The sixteenth article of the Permanent Formation program reflects on the importance of the mission of the Augustinian Recollects in today’s society.
Globalization is creating various changes in all aspects of life. It has even transformed how we live out our faith and do our mission today. Many would agree that the vineyard sown by the first disciples was completely different compared to what the OAR missioners are now trying to evangelize. If one is to take his gaze away from today’s technological advancement, its innovations in trade, the banking system, and social media, he will still notice that the values and principles of each person today are practically the same. This is a clear sign that almost every person in the world is now a part of the “world society”. And the physical and social boundaries that challenged the mission of the Church, such as geographical distance, language, cultural and political barriers, etc. are now gradually disappearing.

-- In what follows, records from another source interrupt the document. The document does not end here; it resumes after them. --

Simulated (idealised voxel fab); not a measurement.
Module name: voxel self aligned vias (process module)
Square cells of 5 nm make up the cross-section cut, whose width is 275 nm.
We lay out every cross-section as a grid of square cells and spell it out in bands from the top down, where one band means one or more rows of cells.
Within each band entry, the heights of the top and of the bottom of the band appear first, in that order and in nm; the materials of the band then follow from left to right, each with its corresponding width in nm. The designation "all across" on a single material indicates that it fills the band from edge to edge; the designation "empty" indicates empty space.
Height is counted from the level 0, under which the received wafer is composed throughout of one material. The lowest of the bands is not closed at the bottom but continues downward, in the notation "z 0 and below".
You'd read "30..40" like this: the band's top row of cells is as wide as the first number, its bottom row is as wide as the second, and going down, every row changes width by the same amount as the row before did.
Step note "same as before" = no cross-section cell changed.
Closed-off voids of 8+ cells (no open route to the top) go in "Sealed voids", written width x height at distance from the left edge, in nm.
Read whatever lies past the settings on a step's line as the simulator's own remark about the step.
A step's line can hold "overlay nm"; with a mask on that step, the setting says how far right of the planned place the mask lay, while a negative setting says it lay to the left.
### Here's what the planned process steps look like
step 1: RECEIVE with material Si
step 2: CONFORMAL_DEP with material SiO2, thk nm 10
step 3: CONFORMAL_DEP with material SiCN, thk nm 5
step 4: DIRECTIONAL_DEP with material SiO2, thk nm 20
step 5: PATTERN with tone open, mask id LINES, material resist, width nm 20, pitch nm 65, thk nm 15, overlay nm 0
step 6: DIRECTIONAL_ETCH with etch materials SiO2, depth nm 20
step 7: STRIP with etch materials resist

Globalization as it facilitates the advancement of technology and influx of vast unfiltered pieces of information to every mind has made human life fast-paced, complicated, confusing, tiring, and inter-dependent. It is very obvious that globalization is leading the world towards some sort of relativism and at the same time subconsciously motivated each individual towards the Truth. Today, every human soul seems to have “lost the sense of history” and is on his own in their quest for what is True. But with the limitless variety of things and demands that globalization is offering, the human person, instead of growing is becoming lost and depressed, as globalization is claimed to be the major cause of the increasing number of mental illness and depression cases in the world. Instead of taking these as a negative reality, missionaries/preachers should see this as an opportunity because it manifests that today’s society is now in search of meaning that they can only find in Christ.
The world is seemingly taking its journey in becoming one; is more than in any time in history, in need of the Gospel. Just as “Christ is the same yesterday, today, and forever” (Hb 13,8), the Church’s mission remains the same; to proclaim the Gospel to all nations (Mk 16,15). This makes us certain that the command that Christ has given us is always unchanging and ever relevant. And with this, the Church’s task is to become inclusive and make the Gospel more appealing and accessible to all. Those who proclaim the Good News should leave their authoritative, lecture-oriented, dry, and closed-minded way of proclamation and catechism; to a more intimate, timely, existential, and joyful approach. Just as Christ truly enjoys talking with his people; “every preacher should strive to communicate that same enjoyment to his listeners.”
The mission of the Church has anticipated and somehow facilitated the spread of globalization in our society today. Setting aside today’s trade and financial mechanism in which globalization is claimed to be experienced and said to be have started, globalization as a phenomenon was also born or if not, fast-forwarded by the missionary endeavors of the Church.